Tuesday, July 15, 2014

Alitalia: The African Routes & Schedules, 1973.


A detail of the previous post, originally put up at Airline Memorabilia, showing the astonishing array of African routes operated by Alitalia forty-one years ago.

The jagged cartography reveals a busy system, with almost all flights were out of Rome, although the second line to Dakar links directly to Milan, which continued on to South America. The rest of West Africa is well served by individual flights to Abidjan, Accra, and Lagos, with an onward connection to Douala. Airline Memorabilia scanned in the full schedule, which shows a quad-jet fleet of DC-8s, B707s and even VC-10s humming across the Sahara to seventeen cities.

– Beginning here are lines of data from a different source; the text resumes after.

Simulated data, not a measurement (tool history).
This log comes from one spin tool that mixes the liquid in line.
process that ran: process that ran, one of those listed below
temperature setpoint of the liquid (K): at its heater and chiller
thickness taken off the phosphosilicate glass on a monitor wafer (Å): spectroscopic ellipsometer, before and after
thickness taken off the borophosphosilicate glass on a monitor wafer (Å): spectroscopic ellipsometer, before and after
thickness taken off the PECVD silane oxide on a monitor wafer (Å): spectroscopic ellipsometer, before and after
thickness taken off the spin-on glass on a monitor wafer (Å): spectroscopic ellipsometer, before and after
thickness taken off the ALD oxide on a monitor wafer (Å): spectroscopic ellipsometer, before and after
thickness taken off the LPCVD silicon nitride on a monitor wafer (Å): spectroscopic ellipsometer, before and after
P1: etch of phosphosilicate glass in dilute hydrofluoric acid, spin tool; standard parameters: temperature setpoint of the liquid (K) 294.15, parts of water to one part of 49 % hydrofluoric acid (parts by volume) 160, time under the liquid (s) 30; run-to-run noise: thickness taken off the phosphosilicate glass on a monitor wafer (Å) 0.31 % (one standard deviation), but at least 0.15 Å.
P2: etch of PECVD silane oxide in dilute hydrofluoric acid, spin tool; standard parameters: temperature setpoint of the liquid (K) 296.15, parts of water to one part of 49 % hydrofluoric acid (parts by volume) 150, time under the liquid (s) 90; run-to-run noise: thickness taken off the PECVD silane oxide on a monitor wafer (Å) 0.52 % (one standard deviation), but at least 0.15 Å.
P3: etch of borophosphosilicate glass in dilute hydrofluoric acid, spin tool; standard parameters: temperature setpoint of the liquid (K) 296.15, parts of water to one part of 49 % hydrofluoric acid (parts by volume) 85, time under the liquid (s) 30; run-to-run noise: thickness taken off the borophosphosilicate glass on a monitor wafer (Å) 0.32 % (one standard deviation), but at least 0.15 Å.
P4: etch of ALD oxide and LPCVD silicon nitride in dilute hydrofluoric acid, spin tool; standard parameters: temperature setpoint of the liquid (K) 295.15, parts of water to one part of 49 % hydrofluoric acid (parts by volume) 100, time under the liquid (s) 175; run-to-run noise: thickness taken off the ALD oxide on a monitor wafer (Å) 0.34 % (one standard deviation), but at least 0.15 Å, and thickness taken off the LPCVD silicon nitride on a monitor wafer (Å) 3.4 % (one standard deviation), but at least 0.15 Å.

East Africa was even more thoroughly interconnected, with four routes from Rome, including the curious Athens-Entebbe-Lusaka; two which covered the colonial connections to the Horn of Africa: Jeddah-Asmara-Addis Ababa and Khartoum-Addis Ababa-Mogadishu, and finally a plunging trans-Indian Ocean route: Nairobi-Dar Es Salaam-Antananarivo-Mauritius. In the schedule below, a footnote helpfully details that connections are available at Dar to/from the Comores Islands.


The cone of Africa was by comparison only lightly linked, with a Nairobi-Johannesburg and a Kinshasa-Johannesburg route. The third link to Jo'berg, a long-haul nonstop from Fiumicino.

Of all these cities, Alitalia only serves Accra and Lagos today.